Sunday, August 30, 2009

'Zero' Review



Story
Zero opens the curtain on a pair of siblings and a kid born from the older sister with another man in a distant county. Things are peaceful here, over the green meadows and boundless green landscapes of mountains and fresh air around. However, things are not what they seem. Asakawa Shuuichi and Asakawa Sumire are not ordinary siblings, rather, Shuuichi isn't; he is an established E.S.P. power user, and by that, someone of military grade powers or higher, capable of a bunch of E.S.P. related skills.

A chanced attack from Level A. LEED which is an organization harnessing the power of the E.S.P. users widely available in this world (the story world), proves to the LEED pending investigation of a mysterious, unsigned military level E.S.P. which happens to be Shuuichi does exist. They launched two attacks back to back, sending one even beyond the level of A that is SA level E.S.P. user to attack him. However, with some luck, Shuuichi and Sumire pulled out injured but alive.


Another society, apparently formerly being together with LEED as the counterpart that experiment with no regards for any moral judgments on E.S.P. users called the E.C.S. approached the injured siblings and offered asylum. However, Shuuichi refused at first because it was revealed that E.C.S. have dark dealings that caused him and Sumire to become fugitives in the first place in that faraway area away from the hands of the E.C.S. or LEED. However, after much persuasion, Shuuichi is encouraged by the kindness offered by Natsuko whom is a member of the E.C.S. team of people to enroll in a school sponsored by the E.C.S. for E.S.P. users.

School life begins, amidst dangerous plots to rip Shuuichi from the hands of the protectors that are the E.C.S. instigated by the powerful LEED organization armed with their own arsenal of powerful military grade E.S.P. users. Will Shuuichi survive high school? A very daunting experience indeed.


++++++


Verdict: 7/10

I am beginning to wonder if all the Korean Manhwa are in fact plots of story that includes the male on top category, which is strange consider their women are easily violated, with characters whom are male largely being violent to the female characters, but the females tend to just shrug it off despite being oppressed.

Of course, besides that bit, Zero proves to be a very good read all round.

The art leaves much to be desired, with very large inconsistencies proving on the sloppy general execution of the facial and body structure and lines that are messy and uncouth. However, contrary to the whole art thing, the story is engaging with constant development between the characters and a view of the world from an ESP user threatened for his life if he doesn't side with a choice to be good or evil.

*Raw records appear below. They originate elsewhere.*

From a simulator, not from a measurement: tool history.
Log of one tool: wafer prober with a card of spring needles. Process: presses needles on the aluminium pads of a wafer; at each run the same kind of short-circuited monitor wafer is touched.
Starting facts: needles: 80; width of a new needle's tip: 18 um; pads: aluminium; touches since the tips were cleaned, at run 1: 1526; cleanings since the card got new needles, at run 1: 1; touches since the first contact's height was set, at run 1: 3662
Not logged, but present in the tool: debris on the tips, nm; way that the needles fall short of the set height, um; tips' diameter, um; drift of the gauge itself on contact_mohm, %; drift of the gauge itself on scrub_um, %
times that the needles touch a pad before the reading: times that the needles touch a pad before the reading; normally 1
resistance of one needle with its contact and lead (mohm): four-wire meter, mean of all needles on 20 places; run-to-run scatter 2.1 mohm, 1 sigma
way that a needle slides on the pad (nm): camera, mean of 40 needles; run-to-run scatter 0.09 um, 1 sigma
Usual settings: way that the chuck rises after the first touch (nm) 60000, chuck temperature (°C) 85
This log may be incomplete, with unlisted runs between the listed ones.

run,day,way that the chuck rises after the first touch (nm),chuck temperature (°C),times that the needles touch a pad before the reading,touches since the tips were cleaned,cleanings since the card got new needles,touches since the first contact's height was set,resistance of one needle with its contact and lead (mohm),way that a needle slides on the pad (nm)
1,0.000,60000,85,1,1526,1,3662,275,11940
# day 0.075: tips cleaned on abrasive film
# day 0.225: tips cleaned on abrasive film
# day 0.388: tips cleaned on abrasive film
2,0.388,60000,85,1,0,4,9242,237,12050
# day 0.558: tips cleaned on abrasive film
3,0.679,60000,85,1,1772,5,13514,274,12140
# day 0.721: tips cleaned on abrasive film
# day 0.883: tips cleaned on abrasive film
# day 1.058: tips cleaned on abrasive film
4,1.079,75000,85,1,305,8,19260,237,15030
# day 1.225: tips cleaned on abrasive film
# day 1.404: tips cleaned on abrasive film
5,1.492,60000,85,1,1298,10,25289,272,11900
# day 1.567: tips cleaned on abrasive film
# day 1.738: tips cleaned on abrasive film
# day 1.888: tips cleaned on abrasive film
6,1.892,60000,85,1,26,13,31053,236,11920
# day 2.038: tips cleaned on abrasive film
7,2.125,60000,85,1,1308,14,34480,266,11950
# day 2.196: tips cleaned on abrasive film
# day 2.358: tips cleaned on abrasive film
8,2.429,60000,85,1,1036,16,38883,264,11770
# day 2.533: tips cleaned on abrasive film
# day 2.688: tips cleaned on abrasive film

Shuuichi takes the character route of being a hillbilly from the hills, armed with extensive power of ESP. To date, he has demonstrated being able to shoot energy bolts into the human body directly and crushing the organs inside the body; teleportation, psychokinesis and ventral shielding, mentally choking an enemy, withstand up to 35G (the stuff use to count how powerful an impact is to the body, G force, used in calibration of roller coasters, or gun recoil rates) and can cause damage up to 80+G which is so powerful that even SA level Espers fear him.

With great power comes responsibility, having to choose between becoming a student, or a skeptic who cannot trust the power he is given and those people around him for fear of them wanting to use him for their own gains; Shuuichi is both a conflicted hero and the anti-thesis of the Spiderman trope, engaging in both becoming a person first before choosing to protect the welfare of others.

In a way, Shuuichi here demonstrates very believing characteristics normally hard to associate with Manga characters, very Peter Parker, yet much much more powerful and hence even more conflicting issues. In words of the story itself, the names are a bit of a mouthful, with ECS that and LEED this, and a bunch of other programs that are all sorts of jargon confusion.

However, given chance, beyond chapter 5 is a story well worth of shonen and seinen genres that are excellent to read and beautiful to catch up on.

If there is a story that I loved to read about shonen and seinen styles? This is it, albeit, likewise, the art still leaves much to be desired.